Data-centric programming and provenance
Provenance means metadata/trace information about a computation. Many scientific disciplines are increasingly data-driven and require support for provenance to make it possible to safely share and reuse raw data or processed results. Our recent focus has been on defining models of provenance that provide useful information for debugging, auditing or assurance or scientific results based on complex computations, and on implementing specific techniques addressing unmet needs for scientific data curation. Our emphasis has been on foundations and applications of ideas from programming languages and semantics to understanding provenance. PhD projects in this area could focus on either the foundations or implementation and evaluation of provenance techniques or on a combination of both. Research topics could include:
* Types and language design for integrating multiple data-centric programming models (e.g. language-integrated query)
* Extending bidirectional programming for synchronizing data across data models
* Language-based techniques for data curation and preservation, provenance tracking, or archiving
* Query and update techniques for longitudinal or provenance-aware queries.
* Extending and evaluating a "database wiki" system for making it easier to collaborate on scientific data resources while fully tracking the provenance and change history of the data.

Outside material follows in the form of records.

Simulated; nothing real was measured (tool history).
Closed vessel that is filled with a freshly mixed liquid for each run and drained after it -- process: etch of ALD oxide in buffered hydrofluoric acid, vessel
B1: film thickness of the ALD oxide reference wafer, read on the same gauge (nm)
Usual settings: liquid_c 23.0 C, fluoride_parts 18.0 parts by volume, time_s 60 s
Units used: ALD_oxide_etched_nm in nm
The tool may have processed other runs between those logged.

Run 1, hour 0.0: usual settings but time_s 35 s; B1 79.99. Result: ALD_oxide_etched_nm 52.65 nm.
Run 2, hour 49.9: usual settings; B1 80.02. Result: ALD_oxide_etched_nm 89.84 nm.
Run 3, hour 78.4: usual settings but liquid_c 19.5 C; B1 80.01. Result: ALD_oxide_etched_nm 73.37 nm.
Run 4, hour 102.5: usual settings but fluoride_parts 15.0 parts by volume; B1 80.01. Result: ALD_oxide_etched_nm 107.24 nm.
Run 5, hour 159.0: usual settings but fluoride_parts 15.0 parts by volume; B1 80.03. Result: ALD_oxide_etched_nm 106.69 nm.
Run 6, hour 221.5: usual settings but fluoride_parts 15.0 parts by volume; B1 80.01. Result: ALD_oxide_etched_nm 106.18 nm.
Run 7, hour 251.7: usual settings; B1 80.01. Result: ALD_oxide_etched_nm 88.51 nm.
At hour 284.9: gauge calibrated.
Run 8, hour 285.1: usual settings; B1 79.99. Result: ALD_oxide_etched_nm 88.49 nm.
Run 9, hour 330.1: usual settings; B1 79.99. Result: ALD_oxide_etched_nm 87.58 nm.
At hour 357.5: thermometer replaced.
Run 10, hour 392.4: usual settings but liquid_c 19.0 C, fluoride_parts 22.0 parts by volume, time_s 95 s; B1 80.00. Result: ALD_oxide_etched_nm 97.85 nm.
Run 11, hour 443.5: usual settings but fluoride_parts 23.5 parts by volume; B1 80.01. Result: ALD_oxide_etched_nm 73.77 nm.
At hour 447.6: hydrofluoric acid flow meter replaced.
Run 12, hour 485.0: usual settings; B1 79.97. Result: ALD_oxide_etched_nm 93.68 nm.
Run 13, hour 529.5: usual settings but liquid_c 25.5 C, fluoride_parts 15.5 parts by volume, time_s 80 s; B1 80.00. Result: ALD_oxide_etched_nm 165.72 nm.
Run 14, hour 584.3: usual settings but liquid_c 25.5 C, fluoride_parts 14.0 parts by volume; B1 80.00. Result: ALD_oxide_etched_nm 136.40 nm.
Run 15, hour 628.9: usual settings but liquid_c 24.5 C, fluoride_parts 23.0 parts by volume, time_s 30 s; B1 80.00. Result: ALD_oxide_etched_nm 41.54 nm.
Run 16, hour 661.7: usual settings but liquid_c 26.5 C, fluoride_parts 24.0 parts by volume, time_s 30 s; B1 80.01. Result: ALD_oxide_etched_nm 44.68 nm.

Other projects, building on interests in the Database Group in data annotation, provenance, archiving, citation, and curation, or interests in the Data-Intensive Research Group in provenance for scientific workflows, are also possible.
Depending on the emphasis of the project, this project would be suitable for a student with a solid grounding in at least one of database systems, database theory or programming languages, and (for more systems-oriented work) some experience and interest in implementation and empirical evaluation.